Custodial Parent's Responsibility

As I stated in a previous post my ex and I, my kids father, do not have a set visitation schedule in place. We have custody papers saying who has custody but nothing specifying set visitation. At the time, when we changed our custody order, my ex was joining the army and I guess he didn’t want to be tied down to a set schedule of seeing the kids. He is currently living three hours away from where the kids and I live and I was told that as long as I am letting him know when the kids are free then he cannot claim I am “keeping” the kids from him. There have been numerous times when he has come in town and sent me a text at 8:30PM saying he was on his way to get the kids. One time I told him we were out of town all weekend and another time they had a friend over. Is it wrong of me, and can he use it against me when we go to court, to not let him see the kids when he hasn’t made prior arrangements and expects me to just drop everything because he said so? Also, it is my responsibility as the primary care giver to make sure the kids call their father or is that his responsibility as their father? When the kids want to call him they are allowed to but they have gotten to the point where they don’t want to because he doesn’t answer his phone or only talks negatively about me when he does talk to them. They have invited him to every school activity they have had this school year and he hasn’t been to any of them. Do I need to try and force my kids to have a relationship with their father or is that his job to make sure he maintains one with them?
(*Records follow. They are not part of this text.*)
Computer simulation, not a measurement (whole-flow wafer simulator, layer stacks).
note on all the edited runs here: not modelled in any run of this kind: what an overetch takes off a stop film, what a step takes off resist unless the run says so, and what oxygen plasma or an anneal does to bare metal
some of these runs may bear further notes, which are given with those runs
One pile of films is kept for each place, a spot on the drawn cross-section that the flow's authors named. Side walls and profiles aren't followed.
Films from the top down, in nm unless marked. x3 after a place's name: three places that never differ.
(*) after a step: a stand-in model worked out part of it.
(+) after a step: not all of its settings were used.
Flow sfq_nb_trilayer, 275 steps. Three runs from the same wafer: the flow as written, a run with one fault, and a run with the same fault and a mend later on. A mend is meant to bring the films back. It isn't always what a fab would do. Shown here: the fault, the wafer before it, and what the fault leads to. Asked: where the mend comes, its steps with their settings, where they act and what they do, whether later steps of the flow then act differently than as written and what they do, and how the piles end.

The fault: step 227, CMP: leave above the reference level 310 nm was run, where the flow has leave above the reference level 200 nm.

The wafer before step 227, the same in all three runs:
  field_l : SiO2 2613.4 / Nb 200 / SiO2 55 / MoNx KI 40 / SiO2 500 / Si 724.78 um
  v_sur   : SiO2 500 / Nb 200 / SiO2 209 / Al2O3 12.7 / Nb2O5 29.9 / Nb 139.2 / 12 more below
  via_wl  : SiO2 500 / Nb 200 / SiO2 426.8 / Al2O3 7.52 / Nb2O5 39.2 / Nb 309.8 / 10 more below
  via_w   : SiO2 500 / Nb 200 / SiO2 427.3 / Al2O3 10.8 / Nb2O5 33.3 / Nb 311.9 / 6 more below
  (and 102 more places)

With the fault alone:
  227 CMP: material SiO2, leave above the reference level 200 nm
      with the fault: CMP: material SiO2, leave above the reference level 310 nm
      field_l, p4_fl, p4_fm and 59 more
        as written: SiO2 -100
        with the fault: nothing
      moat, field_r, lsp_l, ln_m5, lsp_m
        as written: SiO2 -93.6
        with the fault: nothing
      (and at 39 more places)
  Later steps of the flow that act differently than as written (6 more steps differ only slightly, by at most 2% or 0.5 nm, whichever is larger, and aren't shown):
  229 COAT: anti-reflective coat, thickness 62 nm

It doesn’t sound like you are doing anything to alienate the children from their father, but if you want to be on the safe side, you should keep track of incidents when the children weren’t available for visits and why so that you can tell your story if necessary in court. Your court order may include provisions that you need to foster the love and relationship of the children with their father. Even if it doesn’t, you should try to help him maintain a relationship so that he doesn’t try to argue that against you to obtain custody.